Date: Dec 15, 2012 1:34 AM
Subject: Re: On the infinite binary Tree
On Dec 14, 10:17 am, forbisga...@gmail.com wrote:
> On Friday, December 14, 2012 6:30:11 AM UTC-8, Charlie-Boo wrote:
> > On Dec 12, 5:26 am, Zuhair <zaljo...@gmail.com> wrote:
> > > Lets take the third degree binary tree
> > > 0
> > > / \
> > > 0 1
> > > / \ / \
> > > 0 1 0 1
> > > Now this has 7 nodes BUT 8 paths, those are
> > > 0-0
> > > 0-1
> > > 1-0
> > > 1-1
> > > 0-0-0
> > > 0-0-1
> > > 0-1-0
> > > 0-1-1
> > Only 2 start with 1 and 6 start with 0. Shouldn't it be 50-50? If
> > you start with 0 then all start with 0. You seem to be inconsistent
> > in your manipulations of the tree.
> four of his paths start at second level nodes.
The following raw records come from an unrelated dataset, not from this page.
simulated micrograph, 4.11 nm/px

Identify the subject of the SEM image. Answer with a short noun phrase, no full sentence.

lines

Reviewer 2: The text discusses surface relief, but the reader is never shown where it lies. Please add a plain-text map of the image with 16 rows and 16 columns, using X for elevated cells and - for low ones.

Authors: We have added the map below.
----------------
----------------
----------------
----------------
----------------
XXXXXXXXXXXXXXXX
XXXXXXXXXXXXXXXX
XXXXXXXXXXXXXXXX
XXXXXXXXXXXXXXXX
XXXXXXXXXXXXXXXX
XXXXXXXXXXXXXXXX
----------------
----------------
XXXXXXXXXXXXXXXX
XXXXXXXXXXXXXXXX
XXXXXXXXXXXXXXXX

> > You need to diagonalize the binary tree rather than the list of real
> > numbers - and account for multiple trees representing the same
> > number. Or just ignore the real number interpretation and deal with
> > binary strings without regard to numbers.
> > My many examples of diagonalization in different contexts is a model
> > to do just that. It's always good to generalize.
> My concern is how one shows there are countably many paths through
> the infinite nodes. I can't move to the second path though infinity
> until I've completed the first, that is unless an algorith is proposed
> that lets me idenify which infinite paths I've taken without completely
> taking them. I might identify a path by its representation as a rational
> number. Unfortunately that leaves out the irrational numbers.
In the binary tree, of nodes of finite distance from the root, it
takes all the nodes to represent the rationals, of the unit
Now, consider diagramming the tree this way, in a breadth-first
traversal, lay out each row in the y-axis at the corresponding x-
coordinate of the row, with its y value being the rational value of
the expansion. Then, the maximum value of this point set at each x is
max(x) = 1- 1/2^x. In the limit that's one. Now, the paths are
ordered lexicographically, in the breadth first traversal, for each
they are. And, at each row, the difference and distance between paths
is constant. Then, the infinite binary tree, would have that, in the
limit or asymptotically, there are are infinitely many paths,
lexicographically ordered, in the unit interval, in their natural
ordering as representations of reals, or rationals and irrationals, in
the unit interval. These paths are dense in the unit interval. And,
for any node, there is the simple branch to the left or right that
represents a rational.
Now this is all without some completed infinity or "at least
infinitely many" number of rows or here columns. Yet, as a function,
modeled by each row, the function so standardly modeled has range
[0,1], here without simply declaring that at the point at infinity the
range is the continuous line segment. Via Cauchy, these expansion are
all the real numbers of the unit interval, and then some, with dual
representation of real in their binary expansions.
Then, one way to look at the rows of the binary tree is as a family of
functions BT_p = b^p for b as the domain from zero to 2^p. Then,
connecting the dots of each BT_p(n) to BT_p+1(2(n+1)) and BT_p(2(n
+1)-1), or along those lines, the resulting diagram, has that the
infinite trees are rooted in those.
So, there doesn't exist a breadth-first traversal of the infinite
binary tree. Yet, that is a countable enumeration, of the nodes in
breadth first order, and the paths in their natural order, of their
There are infinitely many natural integers.